Upcycling of high-density polyethylene into lower hydrocarbons by Ru nanoparticles on zeolitic HZSM-5

https://www.nature.com/articles/s41565-023-01429-9

https://www.cas.cn/cm/202306/t20230629_4918322.shtml

Professor Zeng Jie’s group at the University of Science and Technology of China has made a breakthrough in the field of plastic recycling and upgrading. The researchers devised a “hydrogen breathing” strategy to convert high-density polyethylene plastics into high-value-added cyclic hydrocarbons without adding additional hydrogen or solvents, providing a new method for the “artificial carbon cycle” of waste plastics. The research results have been published in the international academic journal Nature Nanotechnology.

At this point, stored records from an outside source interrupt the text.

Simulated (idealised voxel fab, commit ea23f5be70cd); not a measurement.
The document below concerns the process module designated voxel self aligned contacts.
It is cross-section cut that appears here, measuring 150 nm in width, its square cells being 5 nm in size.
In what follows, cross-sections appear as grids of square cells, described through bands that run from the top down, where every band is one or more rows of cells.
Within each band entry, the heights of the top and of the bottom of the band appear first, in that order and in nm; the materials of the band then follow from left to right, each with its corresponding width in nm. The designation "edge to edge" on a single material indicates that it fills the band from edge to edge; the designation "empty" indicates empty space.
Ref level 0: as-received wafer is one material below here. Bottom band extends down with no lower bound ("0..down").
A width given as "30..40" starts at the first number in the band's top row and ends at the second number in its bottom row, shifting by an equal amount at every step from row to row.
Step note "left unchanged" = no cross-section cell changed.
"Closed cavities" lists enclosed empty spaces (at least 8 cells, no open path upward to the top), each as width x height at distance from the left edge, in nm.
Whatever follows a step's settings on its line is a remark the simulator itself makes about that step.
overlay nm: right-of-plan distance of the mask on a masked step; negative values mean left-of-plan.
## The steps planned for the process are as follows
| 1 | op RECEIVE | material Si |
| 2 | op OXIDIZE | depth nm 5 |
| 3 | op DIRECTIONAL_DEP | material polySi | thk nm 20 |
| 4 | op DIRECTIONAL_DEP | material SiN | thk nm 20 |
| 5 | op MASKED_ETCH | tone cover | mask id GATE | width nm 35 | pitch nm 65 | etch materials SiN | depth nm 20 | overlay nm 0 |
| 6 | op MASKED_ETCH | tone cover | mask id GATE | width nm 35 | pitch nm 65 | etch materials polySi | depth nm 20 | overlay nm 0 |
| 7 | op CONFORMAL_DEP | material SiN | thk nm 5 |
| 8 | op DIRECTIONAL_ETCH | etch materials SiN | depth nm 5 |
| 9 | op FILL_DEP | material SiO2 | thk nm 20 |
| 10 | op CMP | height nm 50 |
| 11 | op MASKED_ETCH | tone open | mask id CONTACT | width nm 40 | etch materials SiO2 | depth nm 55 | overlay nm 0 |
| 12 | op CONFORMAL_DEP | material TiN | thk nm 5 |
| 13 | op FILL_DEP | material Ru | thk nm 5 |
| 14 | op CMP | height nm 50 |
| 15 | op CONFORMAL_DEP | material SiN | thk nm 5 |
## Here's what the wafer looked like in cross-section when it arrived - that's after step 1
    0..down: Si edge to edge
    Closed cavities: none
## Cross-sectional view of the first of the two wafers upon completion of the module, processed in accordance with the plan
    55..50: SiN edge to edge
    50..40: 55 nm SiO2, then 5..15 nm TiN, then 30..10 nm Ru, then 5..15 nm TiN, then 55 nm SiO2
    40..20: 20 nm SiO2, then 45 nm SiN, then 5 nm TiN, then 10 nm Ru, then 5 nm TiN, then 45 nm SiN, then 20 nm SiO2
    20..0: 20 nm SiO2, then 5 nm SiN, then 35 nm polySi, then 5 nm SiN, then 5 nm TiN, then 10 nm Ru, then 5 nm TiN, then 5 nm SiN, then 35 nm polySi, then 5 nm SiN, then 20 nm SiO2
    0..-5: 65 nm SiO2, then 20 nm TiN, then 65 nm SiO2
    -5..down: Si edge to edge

Catalytic reforming is an important tool in petroleum processing that converts light gasoline fractions into aromatic-rich, high-octane gasoline, or chemical feedstocks such as benzene, toluene and xylene, and produces hydrogen. Hydrogen is produced during catalytic reforming and consumed during hydrocracking. If these two processes are applied to polyethylene degradation in tandem, it is equivalent to letting the plastic “exhale” hydrogen while allowing the plastic to “inhale” hydrogen to crack into short chains by dehydrogenating the rings into cyclic hydrocarbons.

This strategy uses polyethylene’s own hydrogen atoms to replace additional hydrogen, which not only reduces costs, but also saves energy and reduces emissions. Most importantly, the process also breaks the stable carbon skeleton in polyethylene, making the molecular chain segments shorter, and the resulting product is a cyclic hydrocarbon, which has a higher value than chain hydrocarbons.

Acidic sites can promote the cyclization of olefins into cyclic hydrocarbons. The researchers introduced a molecular sieve with acidic sites as a carrier to the original ruthenium metal catalyst. They found that the new catalyst could smoothly catalyse dehydrocyclization of polyethylene and release hydrogen to trigger the subsequent hydrocracking process. Under the action of the molecular sieve-loaded ruthenium catalyst, the waste polyethylene plastic was gradually degraded. Finally, after 24 hours of catalytic reaction, the conversion rate of HDPE plastic reached 69.6%, where the main degradation product was liquid cyclic hydrocarbons. Cyclic hydrocarbons are one of the high value-added chemicals that can be used in a wide range of applications as raw materials for the synthesis of drugs, dyes, resins and fibers.

In the future, they hope to develop catalysts that do not contain the precious metal ruthenium to further reduce the cost of catalysts, while introducing co-reactants that are large in volume and cheap and easily available in nature to continuously improve the value of the products.